|
 Originally Posted by Poopadoop
My basic ideas of quantitative models of economics are:
a) Even if you devised the perfect model, there isn't enough information to feed into the model to allow it to make predictions. I.e., too much of the relevant input to the model is unknown or unknowable.
b) Even if you had all the relevant input, the number of variables and their interactions mean you would need a computer (literally) the size of the moon to do the calcs.

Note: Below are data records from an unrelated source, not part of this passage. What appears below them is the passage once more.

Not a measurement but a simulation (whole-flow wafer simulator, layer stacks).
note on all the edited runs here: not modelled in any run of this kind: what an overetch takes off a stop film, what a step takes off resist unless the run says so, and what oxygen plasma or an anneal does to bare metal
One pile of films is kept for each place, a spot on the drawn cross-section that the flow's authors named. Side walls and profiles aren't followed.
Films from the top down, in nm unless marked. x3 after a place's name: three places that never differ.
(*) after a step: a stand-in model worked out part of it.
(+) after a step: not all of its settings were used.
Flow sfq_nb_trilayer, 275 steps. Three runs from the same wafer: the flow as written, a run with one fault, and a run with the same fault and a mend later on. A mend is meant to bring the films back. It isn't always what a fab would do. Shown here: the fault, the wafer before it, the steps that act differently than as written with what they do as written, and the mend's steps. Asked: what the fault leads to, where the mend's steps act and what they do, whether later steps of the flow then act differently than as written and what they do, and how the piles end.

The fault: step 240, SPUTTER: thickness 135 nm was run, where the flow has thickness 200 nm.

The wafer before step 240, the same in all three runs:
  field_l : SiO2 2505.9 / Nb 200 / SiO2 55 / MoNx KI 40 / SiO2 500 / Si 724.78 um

Yeah that's basically right. Because of this, there is debate among economists about what economics even should be about. For example, there is a big econometrician movement. I don't like it much because it attempts to do what you pointed out can't be done. Interesting to note, Nassim Taleb often discusses how econometricians gets their statistics wrong in the first place. So that's, like, a double negative. I think econometrics is very overused. On the econometric paper I replicated for a class, I felt like the "results" boiled down to data dredging and perhaps overfitting and that the conclusion was easily wrong because of unknown confounding variables. And yet this was a good enough study it was in the textbook.
On the other side are economists who say something along the lines that economics is more about construction of logic and constraints that best model human behavior and resources that we can then derive concepts from. I agree with this side more. The model from which virtually all other economic models derive from is like this, supply and demand. That model is basically about constraints and logic.